Flex office with Clean desk
I spoke with a friend today who introduced me to a new concept I haven’t heard before: “Clean desk”. I suppose the idea is to have a flex-office solution where you have a bunch of workstations with laptop docks and then you grab an available one in the morning, and before you leave it should be 100% restored. I have some serious concerns with this approach.
By cleaning the workstation every single day, I suppose you will not find any personal artefacts of any kind anywhere. The office thus becomes very sterile. The human literally becomes a cog in a big machine, when all personal objects are removed. My spontaneous reaction is that I would feel very homeless. If there are shelves, they should be empty most of the time, if the system works. I have a 50-year-old sonometer in my office. I play with it a couple of times per year. It has no economic purpose, but there are few better display pieces at an acoustician’s workstation.
What about books, articles or hardware like calculators? In theory, most of these things can move into the digital realm today and are not required to eat up expensive space. But it cannot be denied that they influence the atmosphere. I like having acoustic books in a shelf nearby. If nothing else, just to look at.

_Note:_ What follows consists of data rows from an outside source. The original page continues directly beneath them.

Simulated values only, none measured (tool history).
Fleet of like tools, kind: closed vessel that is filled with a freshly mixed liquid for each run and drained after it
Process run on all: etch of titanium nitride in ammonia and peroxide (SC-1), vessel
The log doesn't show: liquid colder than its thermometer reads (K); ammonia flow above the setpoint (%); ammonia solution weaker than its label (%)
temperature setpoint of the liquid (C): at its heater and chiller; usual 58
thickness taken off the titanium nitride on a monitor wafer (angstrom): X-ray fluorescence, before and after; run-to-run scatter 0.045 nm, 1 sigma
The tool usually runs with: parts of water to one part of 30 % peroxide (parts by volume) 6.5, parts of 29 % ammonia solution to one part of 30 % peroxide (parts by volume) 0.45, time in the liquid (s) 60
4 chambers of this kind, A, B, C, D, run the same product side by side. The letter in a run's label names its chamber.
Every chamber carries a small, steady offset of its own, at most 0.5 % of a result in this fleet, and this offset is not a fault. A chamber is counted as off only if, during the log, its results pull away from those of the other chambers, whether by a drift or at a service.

The economic argument for a flex-office with “Clean desk” is obviously a no-brainer. Especially after work-from-home gained acceptance. But we are human beings, and it is not possible to quantify everything with a measurable parameter. The clean desk concept seems at first glance to be a very unnatural state. I think we have a need for a place we can call home. Another thing, if there is less emotional attachment to the physical location, there should also be less social attachment. They influence each other. If our environment tells us that we are a cog in a big machine, it is rational to treat your co-workers in the same way.
The only way I can see something remotely similar to “clean desk” work for me, would be if it was combined with a work from home office where I can “make it my own”. If I was only on site in the flex office 2 or max 3 days a week, maybe, just maybe I could stand it. But 40 hours a week? I go crazy just by thinking of it. I have worked in open-plan offices for about 6 years during an 8-year period. I got by, but I never liked it.
I have learned through decades of trial and error that I work best in a semi-chaotic environment. You may call it organized chaos. If I look around me in my office, there are tons and tons of artefacts, and I love it. On a scale with complete chaos on the left side and extreme order on the right side, I believe that I work best somewhere on the centre-left side. Of course, this boils down to personality and preference in the end, whether a clean desk-solution works or not. But to me, I cannot think of anything more extreme right on the order scale than a flex office with a clean desk principle. And extreme solutions are rarely the best approach. Also, there is a lot of talk going on that work from home is not desired and that organizations are becoming stricter in this regard. Now, if some workers are forced to return to a flex office with clean desk rules and mandatory 40-hour presence, I smell a possible conflict in expectations.